Review: Sonic Colours (DS)

All things bright and beautiful

The portable part of a hedgehog double whammy, Sonic Colours is – you guessed it – a high-speed 2D platformer. But wait, there’s more: this time Sonic is joined by a range of unique power-ups that help to refresh the standard formula.

If you’ve played either of the hedgehog’s previous two outings on DS, the very enjoyable Sonic Rush and Sonic Rush Adventure, you’ll be right at home. Sonic has his usual move set of homing attack and the spin dash, but the boost gauge from the Rush series carries over too: charged up by defeating robots and collecting power-ups, a press of Y sends Sonic bursting forward, smashing just about anything in his path.

As boost is the first of the Wisp power-ups you unlock, you’d be forgiven for thinking it’s so far, so Sonic Rush 3, but with each new power-up the game changes slightly. The rocket ability makes great use of the DS’s dual screens to bring a new verticality to the gameplay, and the fiery burst power-up is essentially a multiple-jump, letting you cross wide chasms and, of course, blow things up.

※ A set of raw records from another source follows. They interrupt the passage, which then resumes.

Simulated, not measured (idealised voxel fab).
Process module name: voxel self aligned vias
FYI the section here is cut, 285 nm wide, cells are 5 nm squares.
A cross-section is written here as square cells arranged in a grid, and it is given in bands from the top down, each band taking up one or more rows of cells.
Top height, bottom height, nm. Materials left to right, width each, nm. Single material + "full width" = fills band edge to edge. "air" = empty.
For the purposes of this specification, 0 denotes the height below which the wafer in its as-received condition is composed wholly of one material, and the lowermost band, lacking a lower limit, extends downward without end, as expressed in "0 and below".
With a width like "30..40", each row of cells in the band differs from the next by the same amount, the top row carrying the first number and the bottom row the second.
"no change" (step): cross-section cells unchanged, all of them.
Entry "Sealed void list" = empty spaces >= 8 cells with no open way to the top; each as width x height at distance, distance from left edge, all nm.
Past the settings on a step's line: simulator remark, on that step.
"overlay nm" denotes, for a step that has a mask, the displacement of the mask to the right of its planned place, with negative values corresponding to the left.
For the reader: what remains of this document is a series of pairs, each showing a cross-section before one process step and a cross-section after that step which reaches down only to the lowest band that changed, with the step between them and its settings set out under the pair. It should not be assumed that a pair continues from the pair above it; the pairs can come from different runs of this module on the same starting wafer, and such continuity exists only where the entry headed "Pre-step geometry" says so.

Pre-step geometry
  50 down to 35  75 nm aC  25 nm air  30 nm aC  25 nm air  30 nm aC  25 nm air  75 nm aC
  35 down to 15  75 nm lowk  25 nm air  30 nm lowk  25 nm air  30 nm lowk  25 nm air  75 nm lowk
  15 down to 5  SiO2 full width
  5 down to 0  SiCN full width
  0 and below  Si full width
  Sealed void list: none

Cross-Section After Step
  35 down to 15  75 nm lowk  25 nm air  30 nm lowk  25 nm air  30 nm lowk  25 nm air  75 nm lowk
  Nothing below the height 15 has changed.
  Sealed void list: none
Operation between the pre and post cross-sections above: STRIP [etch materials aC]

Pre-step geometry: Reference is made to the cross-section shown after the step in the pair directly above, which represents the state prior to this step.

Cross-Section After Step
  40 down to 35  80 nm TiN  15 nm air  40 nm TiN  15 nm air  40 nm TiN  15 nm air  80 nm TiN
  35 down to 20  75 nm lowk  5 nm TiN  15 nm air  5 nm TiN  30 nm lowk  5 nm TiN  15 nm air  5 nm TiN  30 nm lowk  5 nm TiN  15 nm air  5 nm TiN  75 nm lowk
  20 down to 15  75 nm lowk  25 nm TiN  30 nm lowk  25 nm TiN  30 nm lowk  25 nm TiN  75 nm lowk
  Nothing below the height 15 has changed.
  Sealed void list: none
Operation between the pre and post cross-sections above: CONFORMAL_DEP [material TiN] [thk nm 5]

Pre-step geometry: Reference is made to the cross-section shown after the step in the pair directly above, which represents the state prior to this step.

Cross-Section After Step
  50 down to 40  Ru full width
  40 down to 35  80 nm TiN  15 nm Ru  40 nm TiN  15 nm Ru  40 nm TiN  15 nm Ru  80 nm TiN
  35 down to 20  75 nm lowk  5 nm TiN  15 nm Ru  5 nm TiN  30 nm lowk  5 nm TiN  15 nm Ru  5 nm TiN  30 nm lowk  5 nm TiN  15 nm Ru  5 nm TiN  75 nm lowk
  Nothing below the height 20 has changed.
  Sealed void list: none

With a new power-up revealed in each Zone, going back to previous stages opens up access to different routes, something that previous Sonic games on the platform have struggled to offer. It’s not to say that there’s multiple exits and stacks of tucked-away secrets, but the new abilities actually encourage you to slow down and explore your environment rather than blasting through at top speed. Whether you think that’s a good thing or not likely depends on your view of what constitutes a good Sonic game.

The zones themselves also stray from the classic templates laid out all those years ago in the hedgehog’s formative 16-bit days. The game’s theme park setting offers mountainous cakes, skeletal roller coasters and flooded Japanese pagodas, so there’s no shortage of imagination, but the sights are rarely memorable, with the exception of the boss stages.

Played out in 2D but presented in 3D, each boss follows a set pattern with patience, timing and skill all required to take them down, with judicious use of that Zone’s particular Wisp power-up required to succeed. Later encounters offer the kind of palm-sweating tension that characterises all great boss battles, with the final standoff borrowing elements left, right and centre from Sonic Adventure, Sonic the Hedgehog 2 and more.

In between all the Wisp-collecting and boss-bashing is a lot of dialogue between Sonic, and almost every side character going – yes, even Big the Cat. Thankfully such cutscenes are completely skippable, although should you find yourself missing out on a piece of vital information you can revisit any scene from the main menu.

Generally such cutscenes act as a prelude to a particular mission, which vary from passing a stage in a certain time limit to defeating a number of enemies. Whilst it’s not necessary to complete the missions in order to proceed, their short bursts are often perfectly pitched for “one more go” score attack sessions that tend to eat up more time than you might realise.

An overhead map view ties each world together, with different nodes within each Zone representing missions and Acts. It’s a simple and efficient way of presenting the stages, and means you’re never more than five seconds away from heading back into the game.

There’s also multi-card multiplayer modes for two players to face off against each other and a CPU race mode included for solo players, but this predictably fails to captivate in the same way as racing a human opponent. Unlike its Wii counterpart, there’s no cooperative mode here, just flat-out racing, which may disappoint some.

Graphically the game’s greatest asset is its pace, which is absolutely unrelenting: there’s never a trace of slowdown in the regular stages, and the 3D bosses hog the whole screen to lend a palpable trace of menace. The rainbow effect that accompanies the boost is pleasing, and the transformations all look the part – our favourite being the terrifying “Purple Void” – but on the whole there’s not a whole lot of improvements made here since 2008’s Sonic Rush Adventure.

Conclusion

Whilst the majority of the gameplay will feel familiar to Sonic veterans, particularly those who’ve enjoyed his previous DS outings, the Wisps genuinely refresh the gameplay by adding new routes to spice up each stage. It’s fast, loud, bright and bold, and a recommended slice of high speed action.